Johnson (2010 , p. 150) defined CBT as “a form of locally situated development that uses tourism to generate economic, social and cultural benefits within a community”, highlighting that this kind of management is better implemented when applied to rural, small-scale municipalities or even small regions ( Asker et al. , 2010 ).

In the opposite direction, Giampiccoli et al. (2015) and Giampiccoli and Mtapuri (2017) considered that CBT does not need to be implemented at a small geographical scale. In fact, these authors considered in their E’s CBT model, a list of key words related to CBT tourism which can be perfectly implantable to conventional tourism, being endogenous, environment, education, empowerment, equity, evolving, enduring, entrepreneurship, ethical, externalities, exclusive, experience, enjoyment and ethnic.

Another crucial element for Blackstock (2005) and Johnson’s (2010) CBT definition is the conceptualization of community, which cannot be generically applied for any CBT project. The traditional feature included in the more basic definitions is a group of people living in the same geographical area who might share similar goals for using their own territorial resources properly with tourism purposes. But reality shows that the concept of community is much more complex and difficult to define. Iorio and Corsale (2014) underlined the heterogeneity and stratification of local agents, who instead of willing to cooperate can become perfect competitors among them. At the same time, Sheller and Urry (2006) considered globalization, with its connections and contacts with external agents or the arrival of new alien agents, as a disruptor element of homogeneity in local communities.

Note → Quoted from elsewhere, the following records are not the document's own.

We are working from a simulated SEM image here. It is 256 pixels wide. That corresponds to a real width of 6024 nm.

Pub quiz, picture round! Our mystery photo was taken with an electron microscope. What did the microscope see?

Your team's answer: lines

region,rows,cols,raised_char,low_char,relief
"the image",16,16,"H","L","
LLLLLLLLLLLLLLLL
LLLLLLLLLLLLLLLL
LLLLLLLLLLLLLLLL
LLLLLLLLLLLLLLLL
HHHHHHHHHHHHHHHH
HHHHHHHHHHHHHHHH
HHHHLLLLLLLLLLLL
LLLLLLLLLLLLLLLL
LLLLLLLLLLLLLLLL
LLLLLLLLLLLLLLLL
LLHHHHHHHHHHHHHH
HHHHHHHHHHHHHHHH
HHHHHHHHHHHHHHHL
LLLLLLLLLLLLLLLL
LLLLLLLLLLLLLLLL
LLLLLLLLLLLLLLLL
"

In fact, Juma and Vidr (2019) highlighted the intrinsic heterogeneity of local communities to guarantee inclusivity in the CBT projects. By dividing the community in socio-cultural groups according to their gender, age, birthplace, level of education or participation in tourist activities or associations, the CBT projects can better assign distinct roles to the participants whose concerns and priorities enrich tourism management processes.

In this sense, it is more and more difficult to talk about isolated, genuine and pure communities ( Blackstock, 2005 ), which, at the same time, are not a requisite for understanding the CBT projects. Participation of the local community is necessary to develop the valuation of cultural and natural territorial resources correctly, but it can be interpreted in different ways. Johnson (2010) and Juma and Vidr (2019) included local residents and communities as the active participants in the process of tourism development, whereas Asker et al. (2010) also recognized the presence of external agents operating in local communities such as NGOs, trusts or associations managed for the community and by the community. Cioce et al. (2007) defined the CBT as sustainable development projects created by the community, whereas Garcia Lucchetti and Font (2013) and Amir (2015) gave an even more cultural approach, considering the CBT as a grassroots development in which tourists visit these communities and learn about the culture and the local environment.

Cooperation of the local community is essential to detect and develop the cultural assets used to create a sustainable tourist destination (Murphy in Okazaki, 2008 ).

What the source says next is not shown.